From Following Mao to Supporting Obama: My American Political Education
I have a similar question: How a former Chinese citizen, of the generation of "Red Guards" of Mao´s, knew how to be an American, especially a voting American? By scrambling, too?
It is hard to believe, but I never voted in China. It doesn´t mean that we didn´t have politics. We had too much of it: "Politics in command," "Revolution first, production second," etc. It also doesn´t mean that we didn´t know any policy platforms. We memorized the party platform, the "Four Adheres," for instance: "Adhere to socialism; adhere to people´s democratic dictatorship; adhere to the Communist Party leadership; adhere to Marxism, Leninism and Mao Zedong thought."
I stumbled into my American presidential politics 101, soon after arriving in the United States as a graduate student, in the form of a Saturday Night Live rendering of the 1988 Democratic presidential debate. It was as hilarious as educational. What surprised me later was the downfall of Sen. Gary Hart. I had thought that a fling like his should have been nothing to Americans, who loved, after all, the promiscuous Ewing family of Dallas, the television soap.

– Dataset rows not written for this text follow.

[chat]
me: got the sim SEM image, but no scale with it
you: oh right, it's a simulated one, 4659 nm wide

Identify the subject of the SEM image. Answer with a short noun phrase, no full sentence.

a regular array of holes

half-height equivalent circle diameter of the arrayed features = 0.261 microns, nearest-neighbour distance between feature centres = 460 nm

But I preferred the Republicans, if only in a knee-jerk kind of way. Nixon who went to China was a Republican and his party represented everything that was opposite of what I had too much in China. The policy of President Bush (41) of continued engagement with China even after the Tiananmen crackdown was another plus.
I watched most of the Bill Clinton presidency as a voter-in-waiting. They were good years for learning the two-party politics. What Clinton showed was that the Third Way could be better than either the liberal or the conservative way alone. Whatever Clinton achieved, he seemed to have done so by being a centrist and by combining Democratic and Republican policies, especially on international trade, welfare reform, balancing the budget, etc. Clinton was definitely Nixonian when he de-linked China´s human rights and trade status.
But Clinton´s scandal ruined his presidential image and record. To my puzzlement and disappointment, many Democrats defended him, in contrast to their rejection of Hart over far lesser offense. I looked to the Republicans. With my newly minted citizenship, I was ready to vote for a Republican president in 2000.
What captured my imagination of Bush the candidate were these words of his on foreign policy: "I think one way for us to end up being viewed as the ugly American is for us to go around the world saying, we do it this way, so should you… the United States must be humble and must be proud and confident of our values, but humble in how we treat nations that are figuring out how to chart their own course."
Bush the President, however, turned his own campaign words on their head and turned himself into "the ugly American" -in-chief with the reckless war in Iraq and the alienation of many of America´s allies. Hundreds of thousands of civilian Iraqis killed just one year or so into the war made me a latter-day member of the anti-war movement of the 1960s. I switched to the Democrats and canvassed for the anti-war Vietnam vet John Kerry.
Now almost a veteran voter, I chose and caucused for Barack Obama, my 2008 presidential candidate. I did so for his clear stand against the Iraq War, his across-the-board appeal, his extraordinary power to inspire, his repudiation of old politics, his symbolic representation of all that is America, his intelligence, his genuineness, especially his personal path, making him both a shining example of the American dream and a true agent for change.
A woman president would be a change, too. But I would prefer someone who is more of her own politician than being part of a "two for the price of one" deal, confusing the experience of a presidential spouse with that of a co-president. After all, the Chinese had Jiang Qing, or Madam Mao, who became powerful because of her husband.
I guess I have scrambled somewhat with my American political education. My Chinese experience has influenced it, too. After all, there are things in common in politics, of everywhere, every kind.